How To Implement Bulkload Job to load fact tables from Data Lake (Apache Hive) and CSV source file?

banner

Most data warehouses are built using dimensional modelling technique as it involves complex hierarchy of relationship. In order to satisfy the need of large data warehouses , database tables are divided into certain categories based upon level of data abstraction.

Following are the categories:

  1. Dimensions
  2. Facts

Dimensions

These kinds of catalog tables include descriptive information having related attributes which will be accessed by distinct key values.

It acts as a page of the book rather than index as it contains detailed data related to context. Dimension tables are of definite scope, i.e Accounts dimension will have Saving or Current account. As it has limited scope it can be used to get reference from.

datalake-apache-hive

Facts

Unlike dimension tables, fact tables don't have descriptive information instead it holds reference from dimension table. These tables act as indexes of a book rather than pages.

Fact table may have data from more than one dimension table to satisfy complex relationships. Usually these tables contain large amounts of data due to aggregation from multiple sources.

So here our objective is to populate the fact table from two sources Apache Hive and CSV source file. This can be achieved by using various built in components provided by Pentaho Data Integration (PDI).

The hierarchy of relationships is very complex in large data warehouses and to get smooth access, the data needs to be categorised.

We take care of all tasks related to retrieving data from the data lake.

For small amounts of data we can use these components directly without any alteration in implementation. But, while dealing with a huge data-set, we need to modify the flow of simple Pentaho ETL using different utilities that are available in PDI.

To populate fact table from different source we are following below data flow diagram:

1

EXTRACTION

First data is extracted from Apache Toad(Hive) OR CSV Source File.

MERGING

Hold data which is present from last run in hold table is merged with stage table to reprocess it.Merging is done based upon unique key combinations

TRUNCATE HOLD TABLE

After merging data from the previous run into the stage table, we are good to truncate the hold table as its data is present in the stage table. So, Hold table will be ready for the next run.

TRANSFORMATION AND LOADING

Once data is populated into the stage table, We are going to perform various lookups and data cleansing activities.
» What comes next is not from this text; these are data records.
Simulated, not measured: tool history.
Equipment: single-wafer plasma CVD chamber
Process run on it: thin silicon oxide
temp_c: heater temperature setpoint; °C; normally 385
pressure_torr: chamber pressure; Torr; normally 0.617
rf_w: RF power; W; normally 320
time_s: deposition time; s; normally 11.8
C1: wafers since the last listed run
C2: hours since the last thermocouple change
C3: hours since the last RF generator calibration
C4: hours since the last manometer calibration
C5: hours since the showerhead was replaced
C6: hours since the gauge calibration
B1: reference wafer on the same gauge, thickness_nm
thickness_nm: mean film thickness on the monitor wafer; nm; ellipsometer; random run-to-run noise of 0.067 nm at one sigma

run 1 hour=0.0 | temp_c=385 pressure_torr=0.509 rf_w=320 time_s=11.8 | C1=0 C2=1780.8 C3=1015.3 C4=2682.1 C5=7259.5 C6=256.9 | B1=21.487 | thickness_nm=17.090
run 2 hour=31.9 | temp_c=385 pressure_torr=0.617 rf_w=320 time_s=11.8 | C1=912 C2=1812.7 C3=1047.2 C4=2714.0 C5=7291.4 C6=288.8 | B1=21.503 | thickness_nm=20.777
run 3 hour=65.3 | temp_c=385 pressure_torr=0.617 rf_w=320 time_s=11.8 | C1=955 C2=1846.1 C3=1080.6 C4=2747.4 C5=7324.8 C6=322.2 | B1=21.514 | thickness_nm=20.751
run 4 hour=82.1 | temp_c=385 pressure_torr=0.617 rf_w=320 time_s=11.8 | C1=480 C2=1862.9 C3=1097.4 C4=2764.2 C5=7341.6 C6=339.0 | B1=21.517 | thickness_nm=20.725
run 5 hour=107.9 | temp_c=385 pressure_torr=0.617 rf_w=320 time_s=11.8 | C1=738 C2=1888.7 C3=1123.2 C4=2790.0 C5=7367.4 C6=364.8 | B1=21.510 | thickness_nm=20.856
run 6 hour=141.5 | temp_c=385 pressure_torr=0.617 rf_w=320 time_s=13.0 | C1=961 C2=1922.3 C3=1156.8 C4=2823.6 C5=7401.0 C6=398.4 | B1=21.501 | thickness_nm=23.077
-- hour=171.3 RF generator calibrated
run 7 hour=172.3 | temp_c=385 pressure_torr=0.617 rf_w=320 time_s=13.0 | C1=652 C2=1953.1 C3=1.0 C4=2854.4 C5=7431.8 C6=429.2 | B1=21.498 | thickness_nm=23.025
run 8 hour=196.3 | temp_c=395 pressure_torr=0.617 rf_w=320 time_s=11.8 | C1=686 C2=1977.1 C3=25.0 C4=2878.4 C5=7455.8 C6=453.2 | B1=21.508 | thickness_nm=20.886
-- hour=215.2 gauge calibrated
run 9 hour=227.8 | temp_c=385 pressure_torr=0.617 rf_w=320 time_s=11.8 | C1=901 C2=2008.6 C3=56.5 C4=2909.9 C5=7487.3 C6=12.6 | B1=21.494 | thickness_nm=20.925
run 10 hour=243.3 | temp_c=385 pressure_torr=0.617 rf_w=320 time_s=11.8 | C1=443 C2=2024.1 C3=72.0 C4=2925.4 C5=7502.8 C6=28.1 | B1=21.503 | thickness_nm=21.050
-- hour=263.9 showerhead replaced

During this step data is transformed and loaded into both fact and hold tables.

LOAD HOLD TABLE

Records satisfying the filter condition will be moved to the fact table, whereas other data is placed into the Hold table for processing during the next run.

We are implementing an incremental load job as it is widely used in data warehouses. Below is job which will bulkload into fact table

FactLoad_Job.kjb:

2

During execution of any step from the above job, if any error encountered it will immediately send email notification by using the Mail component of Pentaho Kettle. After sending email, Job will be aborted.

  1. get_update_date.ktr:

    This transformation will get the last update date till which records are already processed as it is incremental load. So we will be able to get records which are unprocessed.
    It will save the date into variable update_date.

    3
  2. truncate stage table:

    This step truncates the stage table 'staging_table' to load the new data after the update_date.

    4
  3. delete previously created stage files:

    This step finds and deletes the previously created fact load files in the out folder path '${dynamic_path}' with a RegExp '*_stage .*\.txt'.

    5
    • EXTRACTION:

      First data is extracted from Apache Toad(Hive) OR CSV Source File.

    • MERGING:

      Hold data which is present from the last run in the hold table is merged with the stage table to reprocess it. Merging is done based upon unique key combinations.

    TRUNCATE

    6
  4. create_combine_stg_load_file.ktr:

    This step pulls the data from Apache Hive ‘Hive_table’ source table.It creates the stage load files with '|' separator in a chunk of 200000 records. File will be created at the '${dynamic_path}/hive_stage' location. If parent folder is not present then it will automatically create the folder

    • Replace variables in script?

      Check this checkbox when you want to replace the parameter value from a variable which you have set already.

      7
  5. get_stage_filenames:

    This step executes 'get_stage_filenames.ktr' transformation. This is a common transformation to get all stage file names.This step finds previously created stage load files from the folder path '${dynamic_path}' with a RegExp '${file_name}_stage.*\.txt'. Parameters 'directory_path' and 'file_name' are declared in the main Job.

    8
  6. for_each_stg_file.kjb:

    This step executes 'set_var_filename.ktr' transformation. This is a common transformation to set filename. Set Variables sets the variable 'filename', its scope will be valid in the parent job. bulkload_into_stage_table.kjb performs the bulkLoad into 'staging_table' by reading each stage file which was created previously , one by one.

    9
  7. merge hold table into staged based on unique keys:

    In this step, merge the hold table 'hold_table' into staged table 'staging_table'.

  8. truncate hold table:

    This step will truncate the "hold_table" table so that for the next run it will be empty.

    10
  9. delete previously created facts files:

    This step finds and deletes the previously created fact load files in the out folder path '${dynamic_path}' with a RegExp '*_fact.*\.txt'.

    11
  10. create_fact_files.ktr

    This step gets the data from staging table 'staging_table' and joins it with the wt_category_d to get data and surrogate keys.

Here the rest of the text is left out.